A scene is a sequence of beats mixed freely between narration (third-person voiceover, becomes a TTS-driven narration shot) and dialog (in-scene dialog, becomes a regular drama shot). Each beat will be one shot at render time.

## Scene N — <location> (<time of day>)

**Type**: narration
**Characters**: <characters who appear in any beat — cast.json names only>
**Estimated duration**: <integer>s              # ≈ sum of beat durations
**Backstory**: <one sentence>

**Beats**:
1. **Narration**: "三年前, 钱夫人在七侠镇开了第一家青楼。"
   **Visual**: 长镜头扫过钱夫人在客栈门口插旗。Suggested duration: 4s
2. **Narration**: "她不爱江湖, 只爱黄金。"
   **Visual**: 钱夫人数银票, 香炉袅袅。Suggested duration: 4s
3. **Dialog**:
   - 钱夫人: "听说同福客栈又招新人了?"
   - 佟掌柜: "关你什么事。"
   **Visual**: 茶馆对峙, 长镜头。Suggested duration: 12s

Narration iron rules (beyond Shanyin red lines, narration-mode only):

  • Single narration line ≤ 2 sentences, ≤ 60 characters. Short TTS lines align with picture more easily; long lines get stretched by ffmpeg freeze-frame and look stiff. Say more by splitting into multiple consecutive narration beats.
  • Narration uses third-person narrative voice ("钱夫人来到镇上 / 没人知道他的真实身份"). Never disguise dialog as narration.
  • Dialog beat format matches drama mode — cast.json names only.
  • Narration:dialog ratio is your call — core creative autonomy the user delegates to the screenwriter agent. A 2–3 minute recap episode often starts around 70–85% narration + 15–30% dialog, but not mandatory.
  • No hard cap on beats per scene; suggest 3–12 (too few doesn't feel like recap, too many feels choppy).

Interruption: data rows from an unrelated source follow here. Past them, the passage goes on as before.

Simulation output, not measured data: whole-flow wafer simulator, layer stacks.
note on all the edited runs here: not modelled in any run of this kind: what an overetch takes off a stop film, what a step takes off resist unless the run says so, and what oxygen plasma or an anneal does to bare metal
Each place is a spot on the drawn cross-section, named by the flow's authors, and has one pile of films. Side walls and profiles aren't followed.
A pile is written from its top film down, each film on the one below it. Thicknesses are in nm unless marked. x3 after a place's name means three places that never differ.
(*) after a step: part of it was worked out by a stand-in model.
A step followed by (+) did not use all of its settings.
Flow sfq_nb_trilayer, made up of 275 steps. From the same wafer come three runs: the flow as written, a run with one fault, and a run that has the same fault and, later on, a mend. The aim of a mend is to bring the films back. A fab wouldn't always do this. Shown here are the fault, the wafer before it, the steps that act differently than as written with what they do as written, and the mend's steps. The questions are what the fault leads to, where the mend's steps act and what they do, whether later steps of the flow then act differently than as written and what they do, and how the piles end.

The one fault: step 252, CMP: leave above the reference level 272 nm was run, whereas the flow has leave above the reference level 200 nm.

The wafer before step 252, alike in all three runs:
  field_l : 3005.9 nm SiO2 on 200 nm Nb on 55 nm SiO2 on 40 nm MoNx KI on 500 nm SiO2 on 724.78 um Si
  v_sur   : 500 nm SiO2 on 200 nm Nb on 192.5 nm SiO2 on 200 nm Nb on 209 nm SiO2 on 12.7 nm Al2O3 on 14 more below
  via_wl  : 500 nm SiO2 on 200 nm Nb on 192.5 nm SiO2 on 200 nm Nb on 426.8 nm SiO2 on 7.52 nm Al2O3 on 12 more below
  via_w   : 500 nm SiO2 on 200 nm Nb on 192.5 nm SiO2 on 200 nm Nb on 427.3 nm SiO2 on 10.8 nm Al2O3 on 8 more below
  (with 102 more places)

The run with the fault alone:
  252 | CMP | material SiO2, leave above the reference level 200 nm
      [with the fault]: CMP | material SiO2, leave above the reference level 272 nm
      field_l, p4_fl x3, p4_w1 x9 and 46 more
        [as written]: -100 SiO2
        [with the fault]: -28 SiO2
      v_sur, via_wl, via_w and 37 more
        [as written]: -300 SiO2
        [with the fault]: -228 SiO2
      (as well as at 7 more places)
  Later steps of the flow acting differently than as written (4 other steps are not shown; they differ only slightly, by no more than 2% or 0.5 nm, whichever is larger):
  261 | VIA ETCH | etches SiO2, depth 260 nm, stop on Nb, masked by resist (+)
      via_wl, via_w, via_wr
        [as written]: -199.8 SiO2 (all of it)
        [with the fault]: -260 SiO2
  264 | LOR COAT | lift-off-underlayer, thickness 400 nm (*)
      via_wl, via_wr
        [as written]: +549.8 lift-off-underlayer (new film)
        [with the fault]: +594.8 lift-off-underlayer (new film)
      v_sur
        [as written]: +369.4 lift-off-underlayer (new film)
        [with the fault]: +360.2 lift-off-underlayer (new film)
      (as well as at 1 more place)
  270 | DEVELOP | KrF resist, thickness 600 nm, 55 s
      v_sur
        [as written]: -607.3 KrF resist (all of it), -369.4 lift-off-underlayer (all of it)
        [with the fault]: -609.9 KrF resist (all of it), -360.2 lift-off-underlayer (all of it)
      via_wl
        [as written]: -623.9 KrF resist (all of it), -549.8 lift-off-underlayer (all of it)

The ## Scene N heading uses the same N as the filename.

Cast / lore overrides on top of Shanyin

These rules layer on top of the Shanyin SKILL — they're project glue, not craft, so they live here:

  1. Only use characters present in cast.json. Generic crowd is fine (Passerby A, onlookers, waiter). Anyone with a line or individual description must be in cast.json.

  2. **lore.forbidden terms must never appear in Action or Dialog.

  3. User-supplied dialog lines must appear verbatim in some scene. This is non-negotiable, regardless of what Shanyin craft suggests.

  4. Costume / hairstyle / accessories — only mention when it CHANGES. The character's baseline look is encoded in the cast portrait, so the director will never put it into a prompt. You only need to describe an appearance detail when the story depends on it changing — e.g. "陆辰换上婚礼礼服" / "苏晚摘下耳环掷在桌上" / "蓬头垢面". Otherwise leave appearance to the portrait.

    • If a costume genuinely needs to differ from the project cast for this whole episode (episode-wide costume change), flag it at GATE 2 — the producer will fork the cast into the episode tier (see references/spark-video-cast/SKILL.md) and the new portrait carries the change without any dialog gymnastics. Don't try to solve it by repeatedly mentioning the outfit.
  5. Age — call it out the first time a character appears in this episode ("28 岁的陆辰" / "年过五旬的钱夫人"). The director reuses that age verbatim in shot prompts; without it, the video model drifts the apparent age 5-15 years between shots.

  6. Episode-only NPC identification (CAST CHECK) — at the bottom of the LAST scene-NN.md, append a single HTML comment block:

    <!-- CAST CHECK
    Leads (in cast):
      - <name>
    Named NPCs (need cast entry):
      - <name>: <one-line appearance for director portrait generation>
    Extras (no cast needed):
      - <generic label>
    -->
    

    The director uses this to generate NPC portraits before storyboarding.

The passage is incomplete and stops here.